Recruiting and Team Culture
by Libby Peters
Team culture is inarguably one of the most important elements of a successful rowing program. As a coach, it’s great to have a handful of super-talented, highly motivated athletes, but if those individuals don’t have a similar set of priorities, values and goals, they will fall short of their potential.
Although team culture can vary greatly from one boathouse to another, all successful programs have an underlying team culture that sets priorities and expectations, guides attitudes and behavior on and off the water, and ultimately has a tangible impact on the performance of the team. Finding the “right” culture is a very important consideration for any young person who hopes to make rowing a meaningful part of his or her college experience.
So what do I mean by team culture? It is more than just a set of rules passed down from the coach to the athletes, or the number of hours a week that the team practices. Think about it as the collective “character” of the team. Just as your character is something that helps guide you when you have to make a tough decision in life, team culture at the heart of everything that the team does.
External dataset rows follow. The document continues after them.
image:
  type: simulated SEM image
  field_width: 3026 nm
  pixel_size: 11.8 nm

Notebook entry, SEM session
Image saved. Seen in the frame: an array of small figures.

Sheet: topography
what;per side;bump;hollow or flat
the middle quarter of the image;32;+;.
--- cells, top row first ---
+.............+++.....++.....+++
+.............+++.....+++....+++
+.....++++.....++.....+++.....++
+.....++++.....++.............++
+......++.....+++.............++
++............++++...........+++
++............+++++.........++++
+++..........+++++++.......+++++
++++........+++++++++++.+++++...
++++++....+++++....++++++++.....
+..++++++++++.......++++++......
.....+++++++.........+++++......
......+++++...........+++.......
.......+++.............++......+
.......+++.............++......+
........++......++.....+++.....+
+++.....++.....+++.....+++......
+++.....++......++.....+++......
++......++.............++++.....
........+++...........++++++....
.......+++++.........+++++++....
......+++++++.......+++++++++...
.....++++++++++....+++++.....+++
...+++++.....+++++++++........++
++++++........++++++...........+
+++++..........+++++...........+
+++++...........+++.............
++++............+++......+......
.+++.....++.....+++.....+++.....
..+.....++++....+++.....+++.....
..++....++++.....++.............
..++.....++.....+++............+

When I was a college coach and recruiter at Columbia University, it was not lost on me that a huge draw for our recruits was New York City, and we valued the exuberant, ambitious, independent and fun-loving nature of our athletes. In the recruiting process we were looking for that special kind of athlete who, at their core, loved the sport of rowing so much that all of those traits would only add to their commitment to be the best athletes, teammates and competitors they could be on the water- not detract from it.
As a college athlete, you will be spending a lot of time with your teammates. Just as college coaches will be looking very carefully at you to see how you would fit within their culture, you should be equally as discerning in figuring out what that culture is and what it means for you. Before you start looking at programs, I cannot emphasize enough how important it is to look within yourself and ask yourself what motivates you to do this crazy sport in the first place.
This kind of self-reflection that is at the heart of everything we do at Sparks Consulting. So ask yourself, how big of a priority do I want rowing to be in my life? What goals do I have for myself as a student-athlete? Do I like big, loud, high-energy environments, or do I prefer a small, calm environment in which to train? What is more important to me- that I win as much as possible, or that I am challenged as much as possible in the pursuit of winning? What kind of coaching style do I prefer? When you figure out what motivates you, you will figure out the ideal culture for you.
Keep in mind that a highly competitive, highly successful program is not incompatible with a highly supportive, well-balanced environment. One legendary rowing coach who I always look to as an example of leadership in our sport tells his athletes every year: “I want you to be passionate about this, but not obsessed. You need balance in your life. Family first, school second, rowing third.” This coach has created one of the most dominant DI rowing programs in the country, yet he rarely talks about winning.
As you are looking at different programs and trying to get a handle on what the team culture is like at a specific school, pay attention to what people do, not just way they say. In rowing, as in life, that is what really matters. Happy college searching!